- Democrats and Republicans have been arguing about how large companies will spend gains from the GOP tax law’s huge corporate tax cut.
- In the first quarter, spending by S&P 500 companies supported both parties’ arguments.
- Share buybacks hit the highest level in a single quarter, supporting the Democratic argument that the money will go to shareholders and not workers.
- Capital expenditures also surged to the highest level for any first quarter on record, supporting the GOP’s argument that the law will boost economic growth.
The biggest companies in the US made a killing in the first quarter of 2018, largely in part to the new GOP tax law. The windfall also helps bolster both Democratic and Republican arguments for and against the massive rewrite of the tax code.
Earnings for S&P 500 corporations surged 23.3% in the first quater, the largest increase in growth since the fourth quarter of 2010.
Spending by these firms also surged in the first quarter. Where those increased expenditures went will weigh heavily into the fight over the law.
Buybacks, the practice of a company buying their own stock to lift the value of the investors’ shares, jumped to a record $US178 billion for the quarter – beating the previous record of $US172 billion from 2007.
Democrats have argued since the law’s inception that the massive corporate tax cut will benefit shareholders rather than average workers.

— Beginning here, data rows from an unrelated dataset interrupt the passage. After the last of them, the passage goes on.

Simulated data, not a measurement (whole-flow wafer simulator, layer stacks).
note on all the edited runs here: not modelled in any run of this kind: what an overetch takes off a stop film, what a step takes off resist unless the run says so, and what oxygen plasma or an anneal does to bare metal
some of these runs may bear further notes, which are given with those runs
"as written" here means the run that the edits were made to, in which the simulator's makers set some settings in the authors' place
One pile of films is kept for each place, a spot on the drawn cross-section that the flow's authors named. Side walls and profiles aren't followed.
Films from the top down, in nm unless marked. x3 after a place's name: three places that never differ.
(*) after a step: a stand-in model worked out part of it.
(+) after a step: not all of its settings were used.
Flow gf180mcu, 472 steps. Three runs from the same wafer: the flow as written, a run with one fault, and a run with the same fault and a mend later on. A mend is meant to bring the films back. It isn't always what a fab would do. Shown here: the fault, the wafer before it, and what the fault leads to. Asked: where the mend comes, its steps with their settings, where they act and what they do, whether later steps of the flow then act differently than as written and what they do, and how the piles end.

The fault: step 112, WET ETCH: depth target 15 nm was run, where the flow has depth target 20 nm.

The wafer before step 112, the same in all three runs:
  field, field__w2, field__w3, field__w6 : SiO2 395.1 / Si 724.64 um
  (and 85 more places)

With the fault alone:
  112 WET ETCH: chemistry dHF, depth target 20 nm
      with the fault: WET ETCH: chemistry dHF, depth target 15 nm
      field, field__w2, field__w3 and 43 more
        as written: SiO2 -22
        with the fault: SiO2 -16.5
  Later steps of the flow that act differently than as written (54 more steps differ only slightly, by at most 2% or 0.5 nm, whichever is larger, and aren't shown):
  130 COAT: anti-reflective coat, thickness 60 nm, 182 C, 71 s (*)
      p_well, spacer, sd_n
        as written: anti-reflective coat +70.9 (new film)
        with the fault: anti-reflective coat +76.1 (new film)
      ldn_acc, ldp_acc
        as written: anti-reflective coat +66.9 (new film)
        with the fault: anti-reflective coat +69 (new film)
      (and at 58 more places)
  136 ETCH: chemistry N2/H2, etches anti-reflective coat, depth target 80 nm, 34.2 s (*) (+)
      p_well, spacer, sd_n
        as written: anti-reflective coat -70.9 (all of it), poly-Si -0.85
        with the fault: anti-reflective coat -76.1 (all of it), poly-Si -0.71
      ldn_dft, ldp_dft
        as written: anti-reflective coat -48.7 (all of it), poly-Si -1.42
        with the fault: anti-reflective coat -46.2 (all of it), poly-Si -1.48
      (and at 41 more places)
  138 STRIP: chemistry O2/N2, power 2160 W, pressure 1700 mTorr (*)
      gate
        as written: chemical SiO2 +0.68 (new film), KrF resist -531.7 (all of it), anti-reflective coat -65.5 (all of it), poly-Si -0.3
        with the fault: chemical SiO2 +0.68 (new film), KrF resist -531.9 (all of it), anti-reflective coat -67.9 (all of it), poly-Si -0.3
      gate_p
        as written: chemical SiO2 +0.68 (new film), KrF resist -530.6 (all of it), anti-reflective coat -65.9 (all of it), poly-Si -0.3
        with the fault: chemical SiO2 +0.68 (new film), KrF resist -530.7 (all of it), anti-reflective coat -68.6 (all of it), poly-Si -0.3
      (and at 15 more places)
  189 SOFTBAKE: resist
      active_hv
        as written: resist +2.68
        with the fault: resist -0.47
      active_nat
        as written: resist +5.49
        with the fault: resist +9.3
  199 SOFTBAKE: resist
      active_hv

Their argument has been supported by an increase in S&P 500 firms’ dividend payments. The total amount these companies are projected to spend on buybacks and dividends is on pace to top $US1 trillion in 2018, another record high.
Republicans also received some data points to support their messaging: Namely, spending by S&P 500 firms on capital expenditures (capex) – investments in the company like new equipment – surged 21% in the first quarter to $US159 billion. That is a record amount for a first quarter.
Republicans argue that capex spending will grow the economy and benefit workers, saying increases in business capacity will require more workers, increase hiring, and eventually raise wages. However, wage increases have so far not materialised.
So far Americans aren’t huge fans of the tax law, and polls show they generally believe the benefits are going to wealthier Americans. Republicans are hoping to convince more Americans that the tax law is benefitting them, which in turn would boost their electoral chances in a fraught 2018 midterm election landscape.